This summer, pink pigeon sightings have been causing quite a stir in the United Kingdom. The usually plain birds have been seen sporting rosy pink feathers from Bristol to Northumberland. And as more and more people spotted the pigeons, they looked to social media for answers on where the curiously different birds originated.
One theory was that the birds were dyed for an event, such as a wedding. Others stated the color came from a diet of pink food. Some speculated that the pigeons were of the species Nesoenas mayeri, a naturally pink pigeon. But the Nesoenas mayeri is native to Mauritius, a small island off Madagascar. It is also an endangered species, so for the rare birds to travel more than 6,000 miles would be highly unlikely.
But the mystery of the pink feathered birds may now be solved. The Bristol Post reported that an Eastville, Bristol man admitted to dying the birds. Sher Singh, 39, keeps around 100 pigeons, and noted that sometimes after he lets them out, the birds return injured. The experienced pigeon keeper said he used pink fabric dye on the pigeons to ward off and confuse predators such as falcons.

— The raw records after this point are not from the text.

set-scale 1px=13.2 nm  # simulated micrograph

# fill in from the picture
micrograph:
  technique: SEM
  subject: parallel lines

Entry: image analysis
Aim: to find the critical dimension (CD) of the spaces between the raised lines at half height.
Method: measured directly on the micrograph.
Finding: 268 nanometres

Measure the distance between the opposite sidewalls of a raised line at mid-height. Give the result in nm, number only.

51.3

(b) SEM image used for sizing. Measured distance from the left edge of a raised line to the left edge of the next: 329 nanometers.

According to Royal Society for the Prevention of Cruelty to Animals (RSPCA) spokesperson Calie Rydings, using dye on birds can also be harmful if they ingest the dye. Once it was brought to his attention that coloring the birds could be dangerous to their health, Singh agreed to stop using fabric dye on the birds.
In the United States, it is also illegal in many states to use dye on baby chicks, ducks and rabbits, as it is considered unnecessary and cruel.